Next, we’ll look at what you can do the night before an International Baccalaureate (IB) examination to improve your performance and score.

IB Exam Preparation Tip 2: How to Set Yourself Up for Success the Night Before International Baccalaureate (IB) Examinations

Are you wondering if IB students can really do things to set themselves up for success the night before writing an examination? This may be a surprise, but the answer is yes!

There are three things IB students can do the night before examinations to set them up for success and increase their chances of getting a higher grade.

1. Cramming the Night Before an IB Exam: The Pros and Cons

Studies show cramming the night before an exam can work. Still, most teachers and tutors will advise against it because it’s not a long-term solution for revision.

The truth is; cramming can work as a study technique, but you can only recall the information for a few days because your brain stores it in your short-term memory instead of in your long-term memory. As a consequence, you will forget crammed information soon after revising it.

Cramming small pieces of information using mnemonic devices (a study hack that uses association, sense memory, and reorganisation) the night before writing an examination or test is helpful. But this strategy is only effective for specific subjects and IB course curriculum details.

Data for Economics (SL and HL), formulae for Science (SL and HL) subjects, or quotes for Language A: Language and Literature (SL and HL), for example, are ideal for cramming.

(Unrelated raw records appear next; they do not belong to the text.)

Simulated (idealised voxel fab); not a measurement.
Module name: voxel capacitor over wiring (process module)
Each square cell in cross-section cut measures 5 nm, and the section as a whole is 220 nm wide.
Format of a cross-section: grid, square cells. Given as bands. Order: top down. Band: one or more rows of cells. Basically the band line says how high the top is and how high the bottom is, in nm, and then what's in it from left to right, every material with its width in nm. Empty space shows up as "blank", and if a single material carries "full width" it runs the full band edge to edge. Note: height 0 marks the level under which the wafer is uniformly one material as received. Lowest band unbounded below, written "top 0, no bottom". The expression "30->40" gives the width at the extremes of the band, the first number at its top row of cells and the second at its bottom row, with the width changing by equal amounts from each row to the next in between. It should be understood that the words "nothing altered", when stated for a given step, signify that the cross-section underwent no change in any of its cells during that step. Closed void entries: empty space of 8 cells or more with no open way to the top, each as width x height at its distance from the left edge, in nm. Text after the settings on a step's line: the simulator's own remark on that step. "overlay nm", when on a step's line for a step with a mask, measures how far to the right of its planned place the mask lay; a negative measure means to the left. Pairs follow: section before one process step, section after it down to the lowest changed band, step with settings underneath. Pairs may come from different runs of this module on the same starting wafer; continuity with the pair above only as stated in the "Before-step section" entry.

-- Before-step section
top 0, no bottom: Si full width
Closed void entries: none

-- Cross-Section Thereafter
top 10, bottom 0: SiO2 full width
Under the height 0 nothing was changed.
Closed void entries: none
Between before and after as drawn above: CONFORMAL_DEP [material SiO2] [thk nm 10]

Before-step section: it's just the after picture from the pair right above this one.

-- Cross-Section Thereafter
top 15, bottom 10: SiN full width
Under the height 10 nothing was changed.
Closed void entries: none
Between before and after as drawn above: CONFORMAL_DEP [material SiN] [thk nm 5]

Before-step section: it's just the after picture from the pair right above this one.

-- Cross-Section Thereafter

Larger pieces of information for IB course subjects like IB Language Acquisition subjects such as Classical Language B: Greek/Latin (SL) won’t work; cramming in a last-minute study session won’t help.

Use our tips to learn how to cram the right way for exams before you waste precious revision time the night before you write an exam.

2. The Importance of Sleep Before an IB Examination

High school students often underestimate the importance of sleep before tests, mocks, and finals, which can sabotage their chances of scoring a 45 and earning a full IB Diploma!

Getting enough sleep the night before an examination doesn’t only help you focus during your writing time. A good night’s rest also plays a vital role in your ability to retain information and form memories.

Check this post that explains how your brain continues learning and processing information even when you’re asleep. So, put down those notes and get a good night’s sleep before your examinations; your brain needs it.

3. Eating Breakfast and Hydrating Before IB Examinations

Other common mistakes students make before an examination are skipping breakfast and forgetting to hydrate, which can negatively impact their performance and final exam scores.

We consider skipping breakfast and forgetting to hydrate before you have to write ‘mistakes’ because brains and bodies need fuel for lengthy assessments (and on days with multiple examinations!) to perform.

Trying to think, recall information, and respond to questions when you’re thirsty or ‘hangry’ is incredibly difficult, and a dry mouth or grumbling stomach is distracting.

Our expert advice? Plan your breakfast and pack a water bottle the night before your examinations. Depending on your high school, the moderator appointed, and school rules, you may not be allowed to take a water bottle into your examinations. However, you can hydrate before, after, and in between sessions.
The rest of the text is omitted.